In the videotape presented Friday at Colombia's military headquarters, the hostages' hands are bound with plastic for what they believe is a flight to another rebel camp. Among those filmed is a very angry-looking Ingrid Betancourt.

American Keith Stansell nears the camera.

"I love my family," Stansell, one of three Americans freed in the operation, tells the cameraman in a big jungle clearing next to a coca field. "Pray a lot."

The local commander, alias Cesar, is put on camera but cheerfully refuses an interview. A Colombian hostage talks to the camera.

The video was shot by one member of a "cast" of Colombian military intelligence agents who tricked rebels into thinking they were handing over the hostages under orders from a top commander of the Revolutionary Armed Forces of Colombia, or FARC.

The agents, primed with acting lessons, posed as a media crew and members of an unnamed international humanitarian group to mimic the scenes of other hostage releases brokered by Venezuelan President Hugo Chavez earlier this year.

The final images in the three-minute video show the hostages as they realize what's up — that after years in jungle prisons, they are finally free.
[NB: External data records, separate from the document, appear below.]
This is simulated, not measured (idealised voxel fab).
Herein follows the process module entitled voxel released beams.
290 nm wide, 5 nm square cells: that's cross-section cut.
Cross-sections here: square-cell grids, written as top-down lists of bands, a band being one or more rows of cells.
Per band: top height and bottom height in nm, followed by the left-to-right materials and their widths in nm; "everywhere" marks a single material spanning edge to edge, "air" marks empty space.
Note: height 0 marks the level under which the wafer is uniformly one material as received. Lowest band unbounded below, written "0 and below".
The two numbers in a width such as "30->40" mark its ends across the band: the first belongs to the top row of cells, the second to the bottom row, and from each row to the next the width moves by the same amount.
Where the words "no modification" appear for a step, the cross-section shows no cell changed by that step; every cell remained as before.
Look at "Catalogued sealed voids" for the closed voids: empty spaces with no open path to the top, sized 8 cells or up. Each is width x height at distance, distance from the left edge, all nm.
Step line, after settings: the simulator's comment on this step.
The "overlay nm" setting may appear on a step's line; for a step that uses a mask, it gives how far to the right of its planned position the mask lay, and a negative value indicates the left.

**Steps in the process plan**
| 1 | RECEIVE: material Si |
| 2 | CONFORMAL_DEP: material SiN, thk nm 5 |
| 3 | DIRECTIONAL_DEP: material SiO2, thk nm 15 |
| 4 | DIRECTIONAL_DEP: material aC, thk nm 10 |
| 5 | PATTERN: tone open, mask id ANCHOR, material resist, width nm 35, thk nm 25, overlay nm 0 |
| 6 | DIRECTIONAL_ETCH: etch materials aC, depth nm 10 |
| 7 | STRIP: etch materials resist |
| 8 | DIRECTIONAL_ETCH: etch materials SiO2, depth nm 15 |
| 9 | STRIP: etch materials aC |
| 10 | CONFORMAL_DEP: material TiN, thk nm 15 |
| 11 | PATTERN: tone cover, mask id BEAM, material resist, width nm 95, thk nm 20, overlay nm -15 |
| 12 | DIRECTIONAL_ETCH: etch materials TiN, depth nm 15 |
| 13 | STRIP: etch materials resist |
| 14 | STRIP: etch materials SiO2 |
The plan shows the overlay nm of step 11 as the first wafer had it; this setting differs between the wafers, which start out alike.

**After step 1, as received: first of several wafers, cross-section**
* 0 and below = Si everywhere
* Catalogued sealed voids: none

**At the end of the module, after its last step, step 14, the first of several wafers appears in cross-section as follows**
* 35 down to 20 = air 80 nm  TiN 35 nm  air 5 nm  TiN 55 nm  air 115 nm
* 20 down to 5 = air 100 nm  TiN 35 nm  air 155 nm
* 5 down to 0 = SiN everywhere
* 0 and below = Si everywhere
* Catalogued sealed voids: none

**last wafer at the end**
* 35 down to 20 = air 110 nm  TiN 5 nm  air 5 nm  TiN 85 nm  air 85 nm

The moment in which Cesar and the other rebel who accompanied the hostages are overpowered was not captured on video. But the hostages' elation at being freed was recorded. Many had been held hostage for as long as a decade.

Betancourt, the former presidential candidate kidnapped in 2002, joyfully amazed and crying, hugs William Perez, an army corporal and fellow hostage whom she later credited for nursing her through her jungle illnesses.

"We waited 10 years for you!" exclaims Perez, who was captured by the FARC in March 1998.

In presenting the video, Defense Minister Juan Manuel Santos told reporters that Wednesday's elaborate ruse intentionally mimicked operations in January and February, when Venezuelan helicopters with International Red Cross personnel and insignia collected six hostages.

"In the last two handovers of hostages," Santos told reporters, "there was always a cameraman sent by Chavez."

This time, however, the white-painted chopper had no insignia.

Also Friday, the lawyer of Cesar, whose name is Gerardo Aguilar, told The Associated Press that his client was completely hoodwinked by Wednesday's operation. He is now in a Bogota jail.

Rodolfo Rios told the AP that his client "only realized the deception when he was in the aircraft ... He also told me he was hit and that, after they immobilized him, they applied various injections."

Paraded past reporters on Friday, Cesar wouldn't say who had hit him. He had a black eye and bruises about the face.

A beacon and microphones were aboard the Russian-made Mi-17 chopper, allowing those overseeing the rescue to monitor its progress, a U.S. official told The Associated Press, speaking on condition of anonymity because of the subject's sensitivity.

Santos said a U.S. surveillance plane was overhead monitoring the mission.

He denied reports in international media that Israel was involved in the operation, adding that it was "100 percent Colombian."

"Not a single foreigner participated," he said.

He also denied a Swiss radio report that the operation was an elaborate montage in which millions of dollars were paid to rebels as ransom in exchange for the hostages.

"If we were to have paid in this instance, we would be the first to acknowledge it," Santos said.

The government pays rewards for information leading to the arrest of FARC leaders. Colombia's government has a US$100 million reward fund from which it has already paid more than US$5 million, officials say.